As oil prices continue to ascend, crippling political uncertainty persists Oil prices continued on an upward trajectory in September, rising to the highest level in over two years. The average price of Venezuela’s mix of crude oil traded at USD 47.8 per barrel (pb), which marked a 4.6% increase compared to the previous month (August: USD 45.7 pb).

The sustained month-on-month rise in oil prices was sparked by signs that the global oil glut is gradually receding amid a context of tumultuous domestic political developments at home. Tensions between Venezuela and the United States remain very elevated, with the levy of harsher new sanctions by the U.S. striking a massive blow to the already crippled economy. The financial sanctions prevent the debt-ridden Venezuelan government and the state-owned enterprise, PDVSA, from issuing new debt and equity in U.S. financial markets, and also restricts U.S. entities from dealing in pre-existing Venezuelan government bonds. 

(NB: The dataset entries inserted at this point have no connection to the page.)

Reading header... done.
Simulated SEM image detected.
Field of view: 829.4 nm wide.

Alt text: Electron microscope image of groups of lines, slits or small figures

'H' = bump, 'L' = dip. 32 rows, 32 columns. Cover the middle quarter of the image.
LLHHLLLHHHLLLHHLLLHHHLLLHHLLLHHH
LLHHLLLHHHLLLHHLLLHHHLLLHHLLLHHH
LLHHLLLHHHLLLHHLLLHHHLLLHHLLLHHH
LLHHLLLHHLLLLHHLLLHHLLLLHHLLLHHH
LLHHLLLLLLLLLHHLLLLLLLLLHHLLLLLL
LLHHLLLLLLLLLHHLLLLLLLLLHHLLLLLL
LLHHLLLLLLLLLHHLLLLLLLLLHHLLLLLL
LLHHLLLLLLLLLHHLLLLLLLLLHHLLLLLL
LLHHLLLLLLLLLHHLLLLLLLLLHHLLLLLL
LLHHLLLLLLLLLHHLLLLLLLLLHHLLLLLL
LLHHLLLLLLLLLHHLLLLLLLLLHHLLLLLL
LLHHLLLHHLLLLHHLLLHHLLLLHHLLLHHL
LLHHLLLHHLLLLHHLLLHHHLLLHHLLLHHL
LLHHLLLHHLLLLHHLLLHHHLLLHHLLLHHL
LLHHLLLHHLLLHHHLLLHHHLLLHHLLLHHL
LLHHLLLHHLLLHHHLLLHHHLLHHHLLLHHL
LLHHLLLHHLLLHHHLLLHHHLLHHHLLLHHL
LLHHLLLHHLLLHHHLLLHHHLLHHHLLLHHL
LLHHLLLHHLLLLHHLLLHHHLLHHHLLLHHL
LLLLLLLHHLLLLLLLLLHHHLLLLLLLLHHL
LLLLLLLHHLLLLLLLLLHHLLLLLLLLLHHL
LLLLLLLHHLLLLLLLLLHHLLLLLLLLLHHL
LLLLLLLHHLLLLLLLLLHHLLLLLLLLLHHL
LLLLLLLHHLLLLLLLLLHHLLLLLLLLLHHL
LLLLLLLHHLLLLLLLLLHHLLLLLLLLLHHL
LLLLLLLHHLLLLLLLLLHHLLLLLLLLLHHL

While the new U.S. sanctions have raised the prospect of a sovereign debt default, Russia is looking to offer some respite and help ease the difficulties of financing the debt burden in the short-term as it considers restructuring around USD 1 billion of the bilateral debt owed by Venezuela. A credit default would be a catastrophic climax for the economy that would oust the government from access to international financial markets and see the seizure of foreign assets by creditors. Although the government has made bond payments in a timely manner so far, most of our panelists consider a debt default inevitable in the foreseeable future. Current levels of international reserves fall significantly short of the outstanding short- and medium-term debt levels. The same goes for oil revenues, the source of over 90% of the country’s dollar-denominated earnings, which have been limited by low oil prices and deteriorating production due to a lack of reinvestment in operations. Taking into account conservative price estimates for Venezuelan oil this year and next, oil earnings are anticipated to remain subdued, which will siphon off more of the already depleted international reserves for meeting debt repayments. Furthermore, the bulk of the reserves are in the form of gold and other non-liquid assets that are not readily available. 

Panelists participating in this month’s LatinFocus Consensus Forecast expect the price for Venezuela’s mix of oils to average USD 43.5 per barrel in 2017 and USD 45.7 per barrel in 2018.